Editor’s note: In Perfectly Unfinished, Andrea Logan White shares the story of her faith — a journey which took her from the Playboy mansion to finding God at a stop light on Hollywood Boulevard. Along the way, she battled the need to be “perfect”, to be accepted by herself, by others, and by God and discovered that God loves us just as we are, where we are. Enjoy this excerpt from Perfectly Unfinished.
Soul hunger or not, a girl — especially a wannabe actor — can’t live in Los Angeles without getting her nails done. So I religiously took my place in a chair at the nail salon. Since I was earning nothing and trying to live on a shoestring, that tells you where my priorities were for how I spent my money.
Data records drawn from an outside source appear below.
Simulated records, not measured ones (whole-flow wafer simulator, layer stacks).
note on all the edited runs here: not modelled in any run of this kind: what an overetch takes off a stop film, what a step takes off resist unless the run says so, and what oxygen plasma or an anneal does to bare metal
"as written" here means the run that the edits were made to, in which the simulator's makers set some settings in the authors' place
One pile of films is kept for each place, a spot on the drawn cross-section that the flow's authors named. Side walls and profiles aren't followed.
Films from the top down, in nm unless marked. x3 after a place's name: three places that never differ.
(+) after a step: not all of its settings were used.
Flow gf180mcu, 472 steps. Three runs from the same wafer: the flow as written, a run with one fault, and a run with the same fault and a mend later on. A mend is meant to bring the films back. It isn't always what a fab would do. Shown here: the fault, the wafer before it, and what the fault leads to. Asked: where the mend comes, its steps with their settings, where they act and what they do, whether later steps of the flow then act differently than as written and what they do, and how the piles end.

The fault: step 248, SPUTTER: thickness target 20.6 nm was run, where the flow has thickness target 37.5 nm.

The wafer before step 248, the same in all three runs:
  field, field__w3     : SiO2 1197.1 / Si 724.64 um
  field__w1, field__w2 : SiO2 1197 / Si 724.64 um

One day as I sat in the black faux leather chair letting my nails dry, I picked up a well-read Ladies’ Home Journal. (I would have rather read People, but couldn’t find one on the rack.) There was a teaser on the cover, something about a diet that really works. Always conscious of every pound and inch, I was curious and flipped directly to the article and read it.
Then I read it again. Carefully.
It spoke about a diet that used prayer to tap into weight control. “God made your body, and God can help you win the battle against overeating.” I read on to see how the diet combined healthy eating with a spiritual understanding of our bodies and our innermost person. The program incorporated daily prayer, confession, and, of all things, Bible reading. Something stirred in me. It was almost as if the article had pulled back the curtain to peer into that deep place in my soul, the place from which my hunger was coming. I knew I was reading truth.
There was a link between my soul and food.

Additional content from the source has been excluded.